If we rewind the tape to around 3.5 years ago, the first NFTs, there are for example CryptoKitties, which were among the first digital objects you could buy through blockchain. In connection to that, digital art became a thing. From this Marble.cards came, which are digital trading cards. But what’s happened within memes is that the art itself in the memes has been coming up for sale. An example is Doge (the dog that says wow) – the owner sold the photo for a few hundred thousand dollars. Those who have the original picture, the original meme, can sell something that gains a large value. It’s internet culture. And, owning internet culture has value.
There is more to it than just the original artwork, it’s possible to create new versions of the original to find new perspectives of it. As an example, there are x versions of the Doge-meme, and there are currencies connected to this – in this case, Dogecoin. The currency is the value of the trend rather than of the digital art. Those who own the currency don’t own the art, but a part of the trend. If we’re using Doge as an example again, how popular is Doge? It’s a bit like looking at trends on Google Trends, and you can buy your way into one of those trends.
So, we thought we’d create a marketplace for this. There are millions of different memes, of which hundreds are very popular, and most of them don’t have their own coin. We want to be the marketplace or the venue – the meeting place – for this! And we call it a meme market, where you can become part of a meme. There, you can buy into it with tokens/coins, talk to others who like the same meme, and together try to create more interest in it. By doing that you spread the message, which potentially increases the value.

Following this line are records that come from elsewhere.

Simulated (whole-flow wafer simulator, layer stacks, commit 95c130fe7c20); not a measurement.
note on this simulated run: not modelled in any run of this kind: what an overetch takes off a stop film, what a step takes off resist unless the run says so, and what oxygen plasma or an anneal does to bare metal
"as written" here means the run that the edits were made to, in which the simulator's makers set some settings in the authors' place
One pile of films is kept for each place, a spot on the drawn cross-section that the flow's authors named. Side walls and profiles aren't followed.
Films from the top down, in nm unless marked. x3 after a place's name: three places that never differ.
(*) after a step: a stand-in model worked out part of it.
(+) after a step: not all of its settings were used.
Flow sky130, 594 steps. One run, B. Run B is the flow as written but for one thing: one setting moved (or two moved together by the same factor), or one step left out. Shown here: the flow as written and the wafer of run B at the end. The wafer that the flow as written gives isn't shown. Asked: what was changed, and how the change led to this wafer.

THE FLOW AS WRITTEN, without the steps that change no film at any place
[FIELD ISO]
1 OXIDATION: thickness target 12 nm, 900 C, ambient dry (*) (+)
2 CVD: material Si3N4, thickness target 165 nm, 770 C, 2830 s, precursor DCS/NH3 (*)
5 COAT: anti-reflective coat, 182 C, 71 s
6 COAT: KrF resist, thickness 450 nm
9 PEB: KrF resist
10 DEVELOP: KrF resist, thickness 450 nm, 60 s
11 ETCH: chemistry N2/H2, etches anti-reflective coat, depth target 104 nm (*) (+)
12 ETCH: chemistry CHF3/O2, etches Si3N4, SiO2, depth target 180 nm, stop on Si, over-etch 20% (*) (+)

It’s also possible for us to publish NFT artwork, and we’re working on getting the artists to come along.
Consider it as fan clubs for all various memes, with the possibility of its members getting different benefits if the meme becomes more popular.
With the meme.com domain name, we’ve gotten a step closer to our vision!
“Dotkeeper has been running the process, negotiated the price, and secured the transaction so that the money and the domain name securely traded owners.”
What’s the motivation behind the domain’s price tag, according to you?
I simply asked myself if the domain would pay off in the long run. In our case, we can get a return on our investment fairly quickly.
I think you need to ask yourself the question: If I buy this, will my total value increase more than it costs? Of course, it’s subjective, but that’s how I’d reason. I think many are underestimating the value of having a really good domain name.
For example. Large sums are being invested in digital art, sums far higher than what we paid for meme.com, but most of the time the domain is forgotten about. I’m thinking; crypto art versus domain, which one do I think will yield the most? The likelihood is that the domain will increase more in value – though crypto-art might be worth more today, it’s only been around for a short while and something else can take its place. But we can see that the value of a good domain only increases over time.
In your opinion, what is the significance of domain names today in general?
That depends on what you’re doing. But having the right domain name is important, even though I’d say that domain names are probably more important for B2C than for B2B. If you’re an international company, you need a .com – otherwise, I think you should consider changing your name.
Why did you contact a domain broker?
I had established contact with the seller’s agent, but I wanted to make sure that the process was secure. Because of my experiences within crypto, I know there’s a lot of fraud. How do I know that the seller of the domain really is who they claim to be? How do I know I won’t just lose the money without getting the domain name? And what do I do if that happens?
I’ve both bought and sold domains on my own before. But now it was such a large sum of money that I needed to know that the transaction would be handled securely. I also wanted to see if I could get a slightly lower price.
Why did you turn to Dotkeeper for help?
They were recommended by a joint acquaintance to Hjalmar (CEO, Dotkeeper) and me.
“…we can see that the value of a good domain only increases over time”
How has Dotkeeper helped you?
Dotkeeper has been running the process, negotiated the price, and secured the transaction so that the money and the domain name securely traded owners.
How did you experience the collaboration with Dotkeeper?
It was great! I appreciate that I got help quickly and that you’ve been flexible and available. And that the transaction was handled securely.
What’s your advice to others who are thinking about buying “that one domain” they really want, but is owned by another party?
I almost always think it’s worth it, but, of course, you need to have the money. The question you need to answer is: What would it mean for my brand if I had this domain? If you’ve got the budget for it and can see that it’ll pay off in the long run, just go for it. Domains have been increasing in value over time, and will likely continue to increase in value, there is a limited supply.
We at Dotkeeper say congratulations to the awesome domain name and wish Mattias and Meme Limited good luck in the future!